July 14, 2006

Minutiae

In a previous In Our House column, I talked about music and obsession, and how being a fan of dance music can easily bend these fixations into something overwhelming. Lately I’ve been noticing how intertwined and reflective house, techno, and even disco can be outside of a club context.

It started when I read about a local arts project in which young kids document their entire day with a movie camera in order to create material for a mini documentary about their lives. They would re-watch each tape, gaining a sort of omnipotent view of the day, and notice little tics and movements of themselves and other people that they would have never noticed otherwise. Over time, they became more aware of their internal process, and how they carried about their everyday lives. It struck me rather personally, as I often engage with things on a minute level, where everyday experiences are sometimes even more important than the big picture.

It’s not hard to make the connection from these mini-documentaries to track-based or texture-based dance music, both being games of inches, compilations of precise moments. While I haven’t gone as far as carrying a movie camera with me, I have done similar experiments with a tape recorder, and with consciously being aware of the moment I am in. Feeling the ground for each step that I make, following the stock ticker of passing thoughts in my head, noticing the shapes of shadows, recognizing the patterns in which people move their eyebrows: these are just some of the things that can make something as mundane as riding a bus have a sense of individual meaning. I’ve also have a fascination with the rhythm and contours of language and words, which often overlap chaotically in public spaces, but perhaps that is the subject of another column.

This acute sense is habitually reflected in the music I connect with. Whether it is a reggae dubplate or a cornball Italo track, the flicker of a hi-hat is frequently just as tangible as a sweeping chord change. A lot of musicians and music fans are striving for something big: a single, an album, a box set, something approaching a blanket statement. Myself, I’m looking to capture a second; to be able to divorce it from time and have it flutter my veins. If I can manage to better understand one second, I might fare better in improving each minute, hour, and day of my life.

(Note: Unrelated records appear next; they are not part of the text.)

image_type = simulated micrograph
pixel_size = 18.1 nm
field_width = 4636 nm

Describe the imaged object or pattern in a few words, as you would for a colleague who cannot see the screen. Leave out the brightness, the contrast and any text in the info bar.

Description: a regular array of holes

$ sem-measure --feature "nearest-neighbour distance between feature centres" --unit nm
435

I say this not on a soapbox, but as knowledge of my own experiences and connections with dance music and my own life, in hopes that even people with no interest for house or techno can understand where I’m coming from. To me, dance music is like a satellite I move around in self-reflection, with its immense attention to detail acting as a reminder about the impact that I have in every action I take. It’s a slow process, but I think it’s helping me understand myself better.